Dirichlet Process Parsimonious Mixtures for clustering
This work provides a Bayesian nonparametric approach for clustering, which is incremental as it extends existing parsimonious mixture models.
The authors tackled the problem of clustering with parsimonious Gaussian mixture models by proposing Dirichlet Process Parsimonious Mixtures (DPPM), a Bayesian nonparametric formulation that simultaneously infers model parameters, the optimal number of components, and mixture structure from data. Results from simulated and real datasets showed DPPM is an effective nonparametric alternative to parametric models.

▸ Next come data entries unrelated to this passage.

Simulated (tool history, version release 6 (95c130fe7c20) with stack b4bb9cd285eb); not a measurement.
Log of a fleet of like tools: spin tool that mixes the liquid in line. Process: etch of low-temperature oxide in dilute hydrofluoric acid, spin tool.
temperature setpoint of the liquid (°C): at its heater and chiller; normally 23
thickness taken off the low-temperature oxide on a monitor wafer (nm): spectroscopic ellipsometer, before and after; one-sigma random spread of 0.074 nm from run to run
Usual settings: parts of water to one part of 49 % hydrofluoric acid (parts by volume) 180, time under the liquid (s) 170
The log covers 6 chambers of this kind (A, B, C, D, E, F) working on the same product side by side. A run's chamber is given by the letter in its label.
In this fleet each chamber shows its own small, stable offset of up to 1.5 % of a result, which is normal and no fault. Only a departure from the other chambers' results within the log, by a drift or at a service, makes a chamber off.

The parsimonious Gaussian mixture models, which exploit an eigenvalue decomposition of the group covariance matrices of the Gaussian mixture, have shown their success in particular in cluster analysis. Their estimation is in general performed by maximum likelihood estimation and has also been considered from a parametric Bayesian prospective. We propose new Dirichlet Process Parsimonious mixtures (DPPM) which represent a Bayesian nonparametric formulation of these parsimonious Gaussian mixture models. The proposed DPPM models are Bayesian nonparametric parsimonious mixture models that allow to simultaneously infer the model parameters, the optimal number of mixture components and the optimal parsimonious mixture structure from the data. We develop a Gibbs sampling technique for maximum a posteriori (MAP) estimation of the developed DPMM models and provide a Bayesian model selection framework by using Bayes factors. We apply them to cluster simulated data and real data sets, and compare them to the standard parsimonious mixture models. The obtained results highlight the effectiveness of the proposed nonparametric parsimonious mixture models as a good nonparametric alternative for the parametric parsimonious models.